Well deserved, this means it's the fastest selling Capcom fighting game ever.
In line with their estimates and in track to sell over 10M at the end of its life cycle as estimated, outselling the best selling game in the series, Street Fighter 6.
SFIV (PS3/360)
2 million in 10 days
2.5 million in 2 months
3.5 million in end of life
SFV (PS4/PC)
1.4 million in just over a month
2 million in 18 months
4 million in 4 years
5 million in 4 years and 9 months
6 million in 5 years and 9 months
7 million in 7 years
7.4 million in 7 years and 8 months
SFVI (PS5/PS4/PC/XS)
1 million in 5 days
2 million in 1 month
2.4 million in 4 months
3 million in 6 months
Thanks for sharing, very interesting. Thanks to a leaked slide from the Insomniac stuff, we saw that DLC/IAP/passes generated 25% of SFV revenue as of mid October 2022 (so not total sales):
Street Fighter II
Street Fighter II Turbo
Super Street Fighter II
...
These were different games with new content that was inaccessible to SF2 vanilla owners, forcing you to repurchase the game.

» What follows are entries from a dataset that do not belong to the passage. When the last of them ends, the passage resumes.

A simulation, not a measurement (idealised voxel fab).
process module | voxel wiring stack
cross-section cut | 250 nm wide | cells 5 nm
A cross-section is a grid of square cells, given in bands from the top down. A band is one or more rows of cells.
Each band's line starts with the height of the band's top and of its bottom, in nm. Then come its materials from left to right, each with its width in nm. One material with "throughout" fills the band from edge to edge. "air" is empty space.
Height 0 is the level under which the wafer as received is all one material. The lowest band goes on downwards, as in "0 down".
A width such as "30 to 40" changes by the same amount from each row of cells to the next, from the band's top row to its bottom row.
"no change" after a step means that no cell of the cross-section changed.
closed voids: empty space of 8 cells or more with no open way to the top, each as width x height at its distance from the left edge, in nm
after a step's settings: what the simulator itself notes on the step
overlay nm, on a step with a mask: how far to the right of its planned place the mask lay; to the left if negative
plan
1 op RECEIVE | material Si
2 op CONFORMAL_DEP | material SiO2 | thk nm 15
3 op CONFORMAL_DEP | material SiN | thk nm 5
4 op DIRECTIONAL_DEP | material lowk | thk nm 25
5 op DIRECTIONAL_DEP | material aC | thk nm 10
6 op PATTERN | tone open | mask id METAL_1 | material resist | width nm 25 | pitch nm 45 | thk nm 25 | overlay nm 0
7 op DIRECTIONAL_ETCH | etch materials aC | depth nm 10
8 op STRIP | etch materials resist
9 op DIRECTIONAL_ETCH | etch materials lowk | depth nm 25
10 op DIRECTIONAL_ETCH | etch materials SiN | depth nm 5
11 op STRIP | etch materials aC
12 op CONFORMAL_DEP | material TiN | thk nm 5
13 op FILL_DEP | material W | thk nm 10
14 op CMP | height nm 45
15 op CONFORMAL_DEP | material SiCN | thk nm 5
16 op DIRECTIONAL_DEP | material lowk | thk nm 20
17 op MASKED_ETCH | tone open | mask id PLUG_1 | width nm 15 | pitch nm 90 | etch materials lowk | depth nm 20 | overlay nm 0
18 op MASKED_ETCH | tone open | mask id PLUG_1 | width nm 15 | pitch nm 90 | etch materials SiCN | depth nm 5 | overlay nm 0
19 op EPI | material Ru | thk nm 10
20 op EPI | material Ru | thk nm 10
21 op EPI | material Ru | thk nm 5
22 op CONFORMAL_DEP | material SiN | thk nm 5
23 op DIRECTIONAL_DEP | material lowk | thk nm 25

Street Fighter III New Generation
Street Fighter III 2nd Impact
...
Street Fighter IV
Super Street Fighter IV
Super Street Fighter IV Aracde Edition
...
It's the same as SF2 and its iterations, they're different games every time.
Street Fighter V, Street Fighter V AE & Champion Edition all 3 remain the same game, since the update is free and automatic.
And there's a reason why Capcom separates out the sales of the other Streets and not those of SFV.
Titles which sold more than 1 million copies each are listed with videos and screen shots.
www.capcom.co.jp
Meaning, now when comparing SFV to previous games were the updates instead of being included as free updates + paid DLC they were sold as previous games, we could add a third on top of the SFV sales as an aproximation to more or less get an approximated equivalent of game sales.
So in this case, the equivalent would be 9.87M copies. Which still it wouldn't be fair to compare it to games where they sold the updates as separate games, but would be a more fair comparision.
In their website, Capcom separates their titles by projects, which each one has its own budget. As an example, in a crossgen game they count sales together because they have been developed as a single project. But in other cases where a game gets a late port/next gen version or remaster counts as a separate title. In the case of Street Fighter, in SFV or SF6 the whole game and its dlcs and rereleases bundled with dlc are counted as single games. While in the past titles where they released updates as separate full games were counted as separate projects.
Didn't they call SFV a failure when it sold about the same in a similar timeframe and went on to be one of the best selling street fighter games?
SFV was released with little single player and game modes content, plus other issues like bad gameplay balance, input lag and pretty buggy netcode. As a result had bad sales at launch and unlike SF6 (which released with a lot of content specially for SP and in a super polished state regarding gameplay netcode) didn't meet their initial sales expectations.
But thanks to their GaaS approach, over time they were able to identify and solve all (or most) of the game issues and ended having a shit ton of content, super polished gameplay balance, pretty good -even if not best in class like SF6- input lag and netcode. As a result the game made a big comeback in sales specially during its second year and kept the game selling and its players engaged until the release of SF6 (7 years after SFV release).
The scale of the comeback was big enough to be the cover story of Capcom's annual report of that year, instead of giving it to the record breaking release of their fastest and best selling game ever, Monster Hunter World, which was released that year.
SFV ended being their best selling fighting game project ever (being sales 75% of its game revenue, the other 25% being addons) and top 10 Capcom best selling game ever (now tied with DMCV).